Photo: KTLA
Coca-Cola is rolling out an ambitious new advertising campaign in partnership with 13 major restaurant chains, aiming to reignite beverage sales at a time when the dining industry is grappling with declining foot traffic and cautious consumer spending. The initiative marks a strategic shift, as it is the first time the company has featured multiple restaurant brands together in a unified marketing effort.
The campaign centers on a simple but powerful consumer behavior insight: regardless of the restaurant, many customers end their order the same way—“And a Coke.” The ads showcase a variety of dining scenarios across different chains, cuisines, and occasions, reinforcing Coca-Cola’s position as a universal pairing across the fast-food and casual dining landscape.
Participating brands include a diverse mix of major players such as Arby’s, Culver’s, Domino’s Pizza, Five Guys, Jack in the Box, Jimmy John’s, Panda Express, Popeyes, Sonic, Wendy’s, Whataburger, White Castle, and Wingstop. By spanning categories from burgers and fried chicken to sandwiches and pizza, the campaign is designed to capture a wide range of dining occasions, from quick drive-thru stops to late-night cravings.

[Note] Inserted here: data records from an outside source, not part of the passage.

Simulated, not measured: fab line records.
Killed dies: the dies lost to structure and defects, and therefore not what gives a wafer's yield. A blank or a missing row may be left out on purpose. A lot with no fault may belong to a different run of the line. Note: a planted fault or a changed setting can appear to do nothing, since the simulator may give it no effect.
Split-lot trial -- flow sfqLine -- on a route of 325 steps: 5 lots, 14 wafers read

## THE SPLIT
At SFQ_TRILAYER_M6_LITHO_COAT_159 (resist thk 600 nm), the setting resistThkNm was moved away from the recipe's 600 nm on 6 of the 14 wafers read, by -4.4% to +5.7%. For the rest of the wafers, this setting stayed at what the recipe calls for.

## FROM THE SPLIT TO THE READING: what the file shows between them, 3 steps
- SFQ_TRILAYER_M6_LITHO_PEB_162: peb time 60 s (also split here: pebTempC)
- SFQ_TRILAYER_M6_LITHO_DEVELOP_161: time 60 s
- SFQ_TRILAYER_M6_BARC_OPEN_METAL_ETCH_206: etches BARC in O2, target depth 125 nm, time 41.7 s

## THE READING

The timing of the campaign reflects mounting pressure across the restaurant industry. Data from early 2026 shows that U.S. restaurant traffic declined by approximately 2% in February, while consumer surveys indicate that nearly 4 in 10 diners are cutting back on spending when they eat out. Rising food prices, economic uncertainty, and shifting consumer habits are all contributing to slower growth across the sector.
For restaurants, beverage sales—especially fountain drinks like Coca-Cola—play a critical role in maintaining profitability. Drinks are among the highest-margin items on any menu, often delivering significantly higher profit percentages than food items. In an environment where overall traffic is softening, increasing the attachment rate of beverages to meals has become a key lever for boosting revenue.
Coca-Cola’s campaign is designed to directly support this goal. By embedding its product into the ordering experience across multiple brands, the company is not only promoting its own beverages but also helping restaurant partners drive higher ticket sizes. Even a small increase in beverage attachment rates can translate into meaningful revenue gains at scale.
Behind the scenes, Coca-Cola has been actively collaborating with restaurant partners to navigate the current slowdown. During the “value wars” that intensified in 2024, the company worked closely with chains to promote bundled meal deals that included beverages. In some cases, Coca-Cola contributed marketing support to help make low-cost meal offerings—such as $5 combo deals—more appealing to consumers.
The new campaign expands on that strategy by leveraging a broader media mix. Advertisements will debut in movie theaters before rolling out across television, digital platforms, and food delivery apps such as Uber Eats and DoorDash. This multi-channel approach is intended to reach consumers at multiple touchpoints, from entertainment venues to online ordering environments.
Notably, the participating restaurant chains did not pay to be included in the campaign. Instead, Coca-Cola views the initiative as part of its role as a strategic partner rather than just a supplier. The company has long positioned itself as a collaborator that provides marketing insights, consumer data, and promotional support to help its partners grow.
This relationship is critical to Coca-Cola’s business model. While the company does not break out exact figures, executives have indicated that roughly half of its global revenue comes from “away-from-home” channels, which include restaurants, theaters, airlines, and entertainment venues. As a result, the health of the restaurant industry is closely tied to Coca-Cola’s own performance.
Recent financial data reflects this connection. In 2025, Coca-Cola’s North American organic revenue grew by around 4%, but its unit case volume declined by 1%, suggesting that higher prices helped offset weaker demand. For 2026, the company is forecasting modest growth, signaling a cautious outlook amid ongoing economic headwinds.
The campaign also serves as a broader indicator of consumer sentiment. When restaurant traffic declines, it often signals tighter household budgets and reduced discretionary spending. By investing heavily in marketing and partnerships, Coca-Cola is attempting to counteract these trends and stimulate demand across its ecosystem.
Looking ahead, the success of the campaign will depend on whether it can meaningfully influence consumer behavior—encouraging more diners to add beverages to their orders despite tighter budgets. If effective, it could provide a template for future collaborations between beverage companies and restaurant chains in an increasingly competitive and cost-sensitive market.
Ultimately, Coca-Cola’s latest move highlights a key reality: in today’s environment, growth is no longer just about attracting customers—it’s about maximizing the value of every transaction.